When Can a Shop Be Sued for Damages If a Customer Falls?
“… it is by now long established in our law that the owner or other person or entity in control of a shopping mall has a legal duty to take reasonable steps to ensure that its premises are ‘reasonably safe’ for those members of the public who might frequent them … What such steps may be will depend on the circumstances.” (Extract from judgment below)
The Festive Season is once more upon us, cueing shops, shopping centres and malls packed with ever-growing crowds of shoppers.
What happens if you fall while shopping and hurt yourself? Our law reports are full of cases where shops are sued for damages following “slips” and “trips”, and a recent High Court case confirms once again that as a general rule shops and malls are liable to keep their visitors from harm.
A broken elbow from a slip on a wet mall floor
- A shopper visited a mall to draw money from an ATM on a rainy day. Rain carried into the mall by other shoppers on their rain jackets, umbrellas and shoes had left the floor wet and slippery, and she saw a yellow ‘wet floor’ warning sign on the tiled floor.
- 14 metres from the mall entrance her feet suddenly gave way from under her and she fell, extending her right arm to break her fall and shield the baby she was carrying. She was left with a fractured elbow.
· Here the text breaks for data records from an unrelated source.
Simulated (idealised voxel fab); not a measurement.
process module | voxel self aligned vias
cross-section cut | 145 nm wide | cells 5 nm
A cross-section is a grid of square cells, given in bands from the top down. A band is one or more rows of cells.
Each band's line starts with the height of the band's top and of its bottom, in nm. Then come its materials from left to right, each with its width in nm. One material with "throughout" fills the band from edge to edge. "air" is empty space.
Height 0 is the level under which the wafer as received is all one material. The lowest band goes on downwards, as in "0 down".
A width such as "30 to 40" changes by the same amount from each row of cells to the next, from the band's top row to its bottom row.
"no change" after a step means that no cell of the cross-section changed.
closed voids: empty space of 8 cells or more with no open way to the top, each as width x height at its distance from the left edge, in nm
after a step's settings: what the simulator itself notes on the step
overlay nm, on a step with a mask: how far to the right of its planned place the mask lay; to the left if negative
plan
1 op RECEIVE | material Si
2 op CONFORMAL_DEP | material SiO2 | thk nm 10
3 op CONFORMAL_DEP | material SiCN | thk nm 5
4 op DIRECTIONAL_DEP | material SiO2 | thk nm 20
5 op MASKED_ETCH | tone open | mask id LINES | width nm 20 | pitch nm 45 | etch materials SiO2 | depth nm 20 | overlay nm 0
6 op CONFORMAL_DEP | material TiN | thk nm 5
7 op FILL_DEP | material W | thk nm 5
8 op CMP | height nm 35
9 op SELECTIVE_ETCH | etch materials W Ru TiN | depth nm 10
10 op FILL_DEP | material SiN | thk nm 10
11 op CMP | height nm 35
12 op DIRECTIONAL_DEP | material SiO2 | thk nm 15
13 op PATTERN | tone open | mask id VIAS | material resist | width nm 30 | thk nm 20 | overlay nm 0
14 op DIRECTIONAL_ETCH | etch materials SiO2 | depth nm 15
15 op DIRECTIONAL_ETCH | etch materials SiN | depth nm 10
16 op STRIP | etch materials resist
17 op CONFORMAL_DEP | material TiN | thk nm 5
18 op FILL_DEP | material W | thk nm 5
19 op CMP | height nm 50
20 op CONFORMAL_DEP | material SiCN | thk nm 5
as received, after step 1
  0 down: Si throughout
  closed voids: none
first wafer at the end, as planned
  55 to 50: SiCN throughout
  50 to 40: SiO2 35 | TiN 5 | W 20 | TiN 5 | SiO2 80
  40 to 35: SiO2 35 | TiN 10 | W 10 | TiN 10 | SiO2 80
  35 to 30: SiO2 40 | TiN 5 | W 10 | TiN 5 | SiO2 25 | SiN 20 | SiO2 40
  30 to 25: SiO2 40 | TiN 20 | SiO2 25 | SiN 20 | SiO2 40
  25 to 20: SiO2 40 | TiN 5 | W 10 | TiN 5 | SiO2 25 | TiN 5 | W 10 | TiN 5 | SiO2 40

- She successfully sued both the mall’s owner and its management company for damages, a “Full Bench” of the High Court ordering the two companies to pay “jointly and severally” whatever damages she can prove.
- “Thus, in summary” held the Court, “the owner or person or entity in control of a mall will only potentially be liable for harm or danger which would have been foreseeable to the hypothetical reasonable man in its position, and is obliged to take no more than reasonable steps to guard against such harm occurring … Whether the steps that were taken in a particular case are to be regarded as reasonable or not depends upon a consideration of all the facts and circumstances, and merely because harm which was foreseeable did eventuate does not mean that the steps which were taken to avoid it were necessarily unreasonable. Ultimately the inquiry involves a value judgement on the part of the Court.”
- The Court found that the “legal duty to take reasonable steps to safeguard the [shopper] from harm that day … was one which fell primarily and squarely” on the owner and its management company.
- It rejected the defence raised that the mall’s cleaning contractors were the liable party with the comment “It would be a startling state of affairs if independent cleaning contractors in shopping malls who are only contracted to keep floors clean became saddled with a duty to safeguard those who frequent the mall premises, and became liable to them on this basis in the event that they failed to comply with their contractual cleaning duties.”
What about “enter at your own risk” disclaimer notices?
Another defence raised was that there were “enter entirely at your own risk” type disclaimer notices “prominently displayed” at all entrances to the mall. The shopper denied having noticed any such notices either on the day in question or on previous visits to the mall, and the Court found that the mall owner and manager had failed to prove that –
- Such a notice was displayed at the time, and
- The shopper had read and accepted the terms of the notice “or at the very least that they had taken ‘reasonably sufficient’ steps to ensure that the notice would come to her attention in the ordinary course”.
The bottom line for shop and mall owners
Take all reasonable steps to keep your visitors from harm, and ensure that you have adequate and prominent disclaimer notices displayed at all times. Keep these notices updated – one of the mall owner’s problems in this case was that the disclaimer notices were old and still in the name of a previous owner.
The bottom line for shoppers
As this judgment shows, you have to jump through a number of loops to establish a claim. Besides, shops and malls by their very nature present dangers to the unwary – spillages, items dropped on the floor, wet and slippery surfaces and the like are common and if you don’t keep your eyes open and your wits about you, you run the risk of a court holding you fully or partially liable for your own misfortune. In that event it could dismiss your claim or at most only award you part of your damages on the basis of your “contributory negligence”.
Worse, you could have no claim at all if a court finds you bound by an “enter at your own risk” disclaimer sign.
So - enjoy your Festive Season shopping, but Safety First!